## Linear Regression
Linear regression is the workhorse algorithm thats used in many sciences, social and natural. As before, we want to put a "best" line through a cloud of points. This time though, we'll build a full Likelihood model of the regression problem.

## Linear Regression as a Likelihood model
In order to extend linear regression to a likelihood model we need to specify the probablity of witnessing a particular dataset.

Note that all forms of regression consider the X data as fixed and already given, with no stochasticity. Everything is done GIVEN those X data and we make no statements about how those X data came to be. As a result, OLS doesn't care one bit whether the X data are a random sample of a popoulation or specifically chosen to be the 10 tallest people in the world (though this does impact how well the model will generalize to other groups).

Since the X data are given, all we need to specify is the probability of seeing a particular Y value, given an X value. Because we want to keep things simple, why not decide that the Y values are normally distributed around the line we're fitting. Brilliant!

The diagram below illustrates the probabilistic interpretation of linear regression. We show a point $(x_i, y_i)$, and the corresponding prediction  for $x_i$ using the line, that is $yhat_i$ or $\hat{y}_i$ [so named because the y has a hat over it]. The illustration shows how the $y_i$ would typically fall at the mean of the distribution- right on the line- but instead spread out vertically around that point following a normal distribution.

![](images/linregmle.png)

To be fully precise, we also specify that the variance of the normal distribution is the same for all values of X, and that dall eviations from the line are iid draws from the apropriate normal distribution.
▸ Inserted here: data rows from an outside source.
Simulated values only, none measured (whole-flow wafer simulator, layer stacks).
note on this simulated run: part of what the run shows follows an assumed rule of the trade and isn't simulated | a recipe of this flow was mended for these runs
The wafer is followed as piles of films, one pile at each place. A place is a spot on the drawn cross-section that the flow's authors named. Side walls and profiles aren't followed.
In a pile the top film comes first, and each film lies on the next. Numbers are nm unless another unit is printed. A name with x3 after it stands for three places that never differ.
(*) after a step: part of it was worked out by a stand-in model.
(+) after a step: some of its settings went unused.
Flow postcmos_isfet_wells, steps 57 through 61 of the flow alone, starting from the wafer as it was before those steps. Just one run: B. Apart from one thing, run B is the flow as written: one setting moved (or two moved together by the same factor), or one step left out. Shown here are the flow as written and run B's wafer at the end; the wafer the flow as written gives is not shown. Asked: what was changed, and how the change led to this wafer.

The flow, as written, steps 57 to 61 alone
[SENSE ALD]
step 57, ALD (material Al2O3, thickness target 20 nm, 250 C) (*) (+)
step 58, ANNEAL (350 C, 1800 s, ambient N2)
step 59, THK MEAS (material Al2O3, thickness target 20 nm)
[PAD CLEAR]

We'll see below how these assumptions let us write out the probability of seeing and particular set of Y values, given our fixed X values.

##  Linear Regression MLE
Putting the above into math, it says that each $y_i$ is gaussian distributed with mean  $\v{w}\cdot\v{x_i}$ (i.e. the y value predicted by the regression line for input $\v{x_i}$) and variance $\sigma^2$:

$$ y_i \sim N(\v{w}\cdot\v{x_i}, \sigma^2) .$$

We can then write the likelihood:

$$\cal{L} = p(\v{y} | \v{x}, \v{w}, \sigma) = \prod_i p(\v{y}_i | \v{x}_i, \v{w}, \sigma)=  \prod_i \frac{1}{\sigma\sqrt{2\pi}} e^{-(y_i - \v{w}\cdot\v{x_i})^2 / 2\sigma^2}$$

This likelihood (or rather, its negative) plays the role of the loss function we saw in OLS. But now, instead of telling us a line is bad because the vertical distances are big, it tells us a line is bad because the observed y values are unlikely to have come from gaussian distributions centered on that line.

Now apply MLE or loss minimization to find the best values of $\v{w}$ and $\sigma$

### Fitting via MLE / Minimizing the Likelihood Loss
The log likelihood $\ell$ is given by:

$$\ell = \frac{-n}{2} log(2\pi\sigma^2) - \frac{1}{2\sigma^2}  \sum_i (y_i -  \v{w}\cdot\v{x}_i)^2 .$$

If you differentiate this with respect to  $\v{w}$ and $\sigma$, you get the MLE values of the parameter estimates:

$$\v{w}_{MLE} = (\v{X}^T\v{X})^{-1} \v{X}^T\v{y}, $$

where $\v{X}$ is the design matrix created by stacking rows $\v{x}_i$, and

$$\sigma^2_{MLE} =  \frac{1}{n} \sum_i (y_i -  \v{w}\cdot\v{x}_i)^2  . $$

The formulae above turn out to be the same formulae you get when working with the squared-error loss function.

### Comparison to OLS
For any given dataset, the line found by OLS loss minimization is the same as the line found by the normally-distributed errors model above. They have no difference in predictive performance or any other criteria. So, what are the actual differences.

The extra assumptions in the probability model above let us do things like characterize the sampling distribution of the line we just found (that is, what other lines might we have seen if we re-sampled the dataset from the distribution specified). Further, having a full likelihood model lets us draw confidence intervals that give a range estimate for the parameters of the model instead of point estimates. Likewise, we can make prediction intervals which estimate the range where new y values are likely to fall at each X value, factoring in both nosie from the normal ditribution and uncertainty in the parameters we've estimated.

Of course, all of the above estimates will be varying degrees of _actively wrong_ if the assumptions about iid normal errors aren't true of the data generating process. And that's always the tradeoff- the richer the structure you put on your model the more you can squeeze out of it, but the more you expose yourself to faulty assumptions and then misleading results.